Borowitz Report: Startled Deer Becomes New Republican Frontrunner

Borowitz Report: Startled Deer Becomes New Republican Frontrunner

The race for the Republican presidential nomination took an unexpected turn today as a new poll showed that a startled deer was the new GOP frontrunner.

Bucky, the red deer who is the first choice of likely Republican voters is believed to be the first woodland creature ever to lead a major party’s presidential field.

“Voters like what they see in Bucky,” said veteran political strategist Ed Rollins, who has signed on to helm the red deer’s primary campaign. “The fact that he is unable to speak is a major asset.”

In his first appearance in Concord, New Hampshire, however, the antlered candidate garnered mixed reviews for what some observers said was an unsteady performance.

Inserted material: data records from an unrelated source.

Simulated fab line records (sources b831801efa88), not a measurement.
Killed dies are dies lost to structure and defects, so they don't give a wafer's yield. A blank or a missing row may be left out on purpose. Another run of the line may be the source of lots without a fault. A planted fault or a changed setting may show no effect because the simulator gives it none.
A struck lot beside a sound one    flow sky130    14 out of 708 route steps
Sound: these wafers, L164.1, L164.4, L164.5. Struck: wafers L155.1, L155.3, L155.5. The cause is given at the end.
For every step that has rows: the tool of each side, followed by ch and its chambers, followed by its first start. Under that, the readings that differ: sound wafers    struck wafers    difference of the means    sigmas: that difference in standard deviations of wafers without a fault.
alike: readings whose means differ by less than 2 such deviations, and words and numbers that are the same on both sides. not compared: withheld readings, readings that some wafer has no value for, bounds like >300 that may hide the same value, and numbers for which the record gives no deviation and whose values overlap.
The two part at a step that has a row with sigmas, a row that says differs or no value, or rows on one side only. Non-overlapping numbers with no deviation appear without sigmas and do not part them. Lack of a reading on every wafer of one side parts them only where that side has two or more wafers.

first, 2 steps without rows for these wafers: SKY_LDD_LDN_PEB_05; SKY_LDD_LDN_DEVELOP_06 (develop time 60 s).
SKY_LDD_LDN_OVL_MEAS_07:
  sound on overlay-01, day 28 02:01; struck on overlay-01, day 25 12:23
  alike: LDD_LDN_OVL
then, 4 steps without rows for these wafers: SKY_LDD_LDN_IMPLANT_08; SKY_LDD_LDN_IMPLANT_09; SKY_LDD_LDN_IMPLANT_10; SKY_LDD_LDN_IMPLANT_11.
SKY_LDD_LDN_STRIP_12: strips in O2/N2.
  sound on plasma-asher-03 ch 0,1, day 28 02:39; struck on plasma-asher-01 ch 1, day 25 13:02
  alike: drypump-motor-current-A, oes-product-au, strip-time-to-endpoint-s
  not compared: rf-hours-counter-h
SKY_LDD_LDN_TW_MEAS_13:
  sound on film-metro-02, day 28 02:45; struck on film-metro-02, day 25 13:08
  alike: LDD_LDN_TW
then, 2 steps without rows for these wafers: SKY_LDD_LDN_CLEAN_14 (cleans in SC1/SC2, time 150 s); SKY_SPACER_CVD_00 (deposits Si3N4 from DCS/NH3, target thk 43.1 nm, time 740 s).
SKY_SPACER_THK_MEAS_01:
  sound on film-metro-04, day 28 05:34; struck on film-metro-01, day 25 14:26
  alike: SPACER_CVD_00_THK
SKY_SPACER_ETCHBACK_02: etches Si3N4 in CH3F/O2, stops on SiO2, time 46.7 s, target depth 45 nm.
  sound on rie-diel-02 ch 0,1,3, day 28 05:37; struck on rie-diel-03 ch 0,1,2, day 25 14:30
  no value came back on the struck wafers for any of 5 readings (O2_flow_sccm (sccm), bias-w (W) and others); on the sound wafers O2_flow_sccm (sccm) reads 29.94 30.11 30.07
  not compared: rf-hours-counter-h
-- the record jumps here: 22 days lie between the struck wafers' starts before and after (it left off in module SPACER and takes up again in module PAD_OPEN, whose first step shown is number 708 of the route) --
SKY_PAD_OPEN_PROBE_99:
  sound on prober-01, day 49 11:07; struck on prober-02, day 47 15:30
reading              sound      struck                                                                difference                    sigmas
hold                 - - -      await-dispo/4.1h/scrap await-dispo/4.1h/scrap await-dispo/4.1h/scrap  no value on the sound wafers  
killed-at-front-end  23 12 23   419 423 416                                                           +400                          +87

Appearing frightened by the TV lights, Bucky kicked over the podium and then pranced down the hall before being subdued by a tranquilizer dart.

“Clearly he’s a little rough around the edges,” said Mr. Rollins. “But he still did better than Herman Cain.”

It was another rough day for Mr. Cain, who offered this response to a reporter’s question: “For the last time, I did not touch her down there. Oh wait, did you say ‘Libya?’”

Gov. Rick Perry also stumbled badly in a campaign appearance in Iowa, telling supporters, “If I am elected, I will find out where Iran’s nuclear weapons are. Also, where Iran is.”

Meanwhile, former House Speaker Newt Gingrich predicted that his recent rise in the polls is not a fluke: “The American people want an adult, and no one has a stronger record of adultery than I do.”